Hakone (箱根; [11]) is a mountainous area west of Tokyo in Japan. The Hakone checkpoint on the historical Tokaido road marks the beginning of the Kanto region.

Get in

By plane

The nearest airports to Hakone are in Tokyo. Note that if you have a reservation at a ryokan in Hakone, unless your plane lands in the morning, it is recommended that you spend your first evening in Tokyo or Yokohama, or else you might miss out on (and be charged for) dinner at the ryokan, or worse, you may be locked out of (and be charged for) your room at the ryokan's curfew time, if there is one.

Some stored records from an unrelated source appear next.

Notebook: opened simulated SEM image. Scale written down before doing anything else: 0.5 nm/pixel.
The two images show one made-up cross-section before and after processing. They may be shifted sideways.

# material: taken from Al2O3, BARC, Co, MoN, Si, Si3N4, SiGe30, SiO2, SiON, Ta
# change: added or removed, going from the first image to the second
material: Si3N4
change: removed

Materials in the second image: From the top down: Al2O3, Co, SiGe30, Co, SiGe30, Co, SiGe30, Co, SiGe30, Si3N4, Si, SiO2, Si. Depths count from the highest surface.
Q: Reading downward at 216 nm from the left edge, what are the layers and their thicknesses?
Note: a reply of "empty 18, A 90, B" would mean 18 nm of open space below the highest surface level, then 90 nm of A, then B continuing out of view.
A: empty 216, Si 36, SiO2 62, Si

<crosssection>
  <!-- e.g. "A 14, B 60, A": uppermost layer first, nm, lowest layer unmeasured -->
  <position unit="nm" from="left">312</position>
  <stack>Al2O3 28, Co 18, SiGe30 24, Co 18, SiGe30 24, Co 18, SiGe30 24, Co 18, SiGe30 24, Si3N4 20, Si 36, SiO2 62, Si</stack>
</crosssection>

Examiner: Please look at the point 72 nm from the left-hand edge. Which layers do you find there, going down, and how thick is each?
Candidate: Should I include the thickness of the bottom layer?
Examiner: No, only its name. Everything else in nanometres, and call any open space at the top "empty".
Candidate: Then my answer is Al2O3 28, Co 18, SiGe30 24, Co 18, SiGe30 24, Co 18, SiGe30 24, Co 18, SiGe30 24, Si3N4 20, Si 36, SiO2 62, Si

Allow about 2 1/2 to 3 hours to reach Hakone from Narita Airport by train, and about 1 1/2 to 2 hours from Haneda Airport.

By train

The fastest and most expensive method of reaching Hakone from Tokyo is to take a Tokaido Shinkansen Kodama (こだま) train from Tokyo to Odawara, then transfer to the Hakone-Tozan Line for the run to Hakone-Yumoto (trains operated by Odakyu Railway). The one-way ride lasts one hour with a good connection, and costs ¥3430... but if you use the Japan Rail Pass, you need only to pay ¥300 for the Hakone-Tozan line.

Be aware that the JR East Rail Pass does not provide access to the Tokaido Shinkansen and to make use of this pass you will need to ride the regular Tokaido Main Line to Odawara. From Tokyo, a convenient choice that is valid with the JR East Pass is the "Odoriko" limited express train service. These trains have bigger windows and better seating than the regular commuter trains, and seat reservations can be made. As of March 2007, there are at least four daily runs, arriving in Odawara one hour later; there may also be additional runs on certain days. All trains make a pickup stop at Yokohama, while a few also stop at Shinagawa and Kawasaki stations.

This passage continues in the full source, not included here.